Legislators on the House Retirement Committee last week expressed bewilderment over the investment decisions made by the Municipal Employees Retirement System, one of the baker’s dozen of retirement systems with statewide coverage. This formed part of the debate over HB 12 by panel chairman state Rep. Kevin Pearson, which would empower two more state officials to vote on its governing board otherwise comprised of a majority of representatives of municipalities.
For years, MERS’ former executive director engaged in a number of questionable practices that culminated in his resignation last year. In addition, under his guidance the board approved very questionable investments. The bill would make voting members out of the statewide officials, in addition to the respective House and Senate committee heads, who more often than not do not attend meetings given they act as voting members for all 13 systems.

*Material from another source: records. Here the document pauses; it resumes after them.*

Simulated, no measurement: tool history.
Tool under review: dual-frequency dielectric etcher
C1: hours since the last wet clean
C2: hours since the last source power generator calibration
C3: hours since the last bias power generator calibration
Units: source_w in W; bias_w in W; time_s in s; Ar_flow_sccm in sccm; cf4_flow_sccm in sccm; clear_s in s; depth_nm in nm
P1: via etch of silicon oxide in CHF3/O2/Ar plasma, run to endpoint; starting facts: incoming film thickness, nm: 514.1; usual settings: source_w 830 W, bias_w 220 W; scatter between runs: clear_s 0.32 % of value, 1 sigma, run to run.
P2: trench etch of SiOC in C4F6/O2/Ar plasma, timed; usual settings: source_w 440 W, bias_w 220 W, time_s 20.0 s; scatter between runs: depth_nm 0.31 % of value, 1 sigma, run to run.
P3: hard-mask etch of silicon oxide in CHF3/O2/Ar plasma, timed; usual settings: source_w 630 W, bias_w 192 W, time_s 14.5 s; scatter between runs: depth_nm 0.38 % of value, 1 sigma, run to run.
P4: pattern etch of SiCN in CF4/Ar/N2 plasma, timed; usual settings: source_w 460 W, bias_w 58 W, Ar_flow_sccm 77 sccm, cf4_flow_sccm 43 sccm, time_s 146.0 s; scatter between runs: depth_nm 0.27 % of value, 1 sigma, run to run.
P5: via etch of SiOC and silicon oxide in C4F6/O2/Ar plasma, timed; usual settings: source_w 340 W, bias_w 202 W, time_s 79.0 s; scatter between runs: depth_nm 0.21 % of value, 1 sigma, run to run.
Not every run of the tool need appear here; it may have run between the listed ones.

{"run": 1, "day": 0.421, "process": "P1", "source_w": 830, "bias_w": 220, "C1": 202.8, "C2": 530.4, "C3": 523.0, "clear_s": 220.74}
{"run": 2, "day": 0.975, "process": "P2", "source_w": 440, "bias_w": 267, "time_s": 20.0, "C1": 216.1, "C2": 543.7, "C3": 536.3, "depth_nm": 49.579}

State Rep. Sam Jones, during debate, read out a list of bad MERS investments, including the notorious Fletcher Asset Management debacle that caught up a couple of other systems as well. Other committee members expressed surprise and concern as if they never had known of problems. Pearson said he had voiced objections at some of these decisions, and noted that Jones has attended some of these meetings where he could have gathered information. Jones claimed those meetings induced comas and therefore more direct oversight should have occurred.
Further irony of Jones’ protestations should not have escaped observers. While Jones, who with the ascension of Gov. John Bel Edwards to his current job has become perhaps the biggest blowhard in the House, has served on the committee with Pearson during this period, not only has he never offered anything in the way of legislation to change the governing of these boards, but he also has done perhaps more than any other legislator to exacerbate the UAL of several systems, which among all of these total around $20 billion and cost taxpayers roughly $1.5 billion extra a year. This unwise legislation includes his bill last year, fortunately vetoed, that would have undone reform efforts to lower the aggregate UAL. He also did his best to defeat efforts to move away from the inefficient defined benefit systems, which would have gone a long way towards reducing the UAL to acceptable levels over the next couple of decades. Regrettably, the Louisiana Supreme Court ruled it unconstitutional on a questionably-arguable technicality.
And it’s not like the foibles of several of these systems have not come to public attention over the last several. Others suffered from highly speculative investments if not criminal behavior that received widespread publicity in this space and others. Why Jones did not seem to follow up on his stated past curiosity, if not outrage, or why legislators only now seem interested in discussing structural changes in these bodies, remains a mystery.
However, Jones’ professed outrage did not appear to move him to do anything constructive, even with this tepid bill, with his initial desire to defer the it. Eventually, the matter did come to a vote and he joined the rest of the committee members present in its approval, if in his case apparently reluctantly.
Such posturing does not reflect the attitudes of at least one committee member. State Rep. Barry Ivey has introduced a raft of bills that would stabilize the systems and potentially improve their governance and investment decision-making. Perhaps the best is his HB 917, which would create a separate board for investment purposes for all systems with a mixture of elected official oversight and non-officials with investment experience. While this does not really reduce the bureaucracy and only marginally the duplication that going to a single system would, it represents a distinct improvement over the current obscurantism and inexpertness featured on the boards.
Legislators need to do something like this to close the barn door. Then they can indulge in whatever surprise they can muster and try to score as many political points as possible on this issue, but it was evident many years ago to all willing to pay attention that fundamental reform of governance and administration of Louisiana’s retirement systems urgently needed enactment.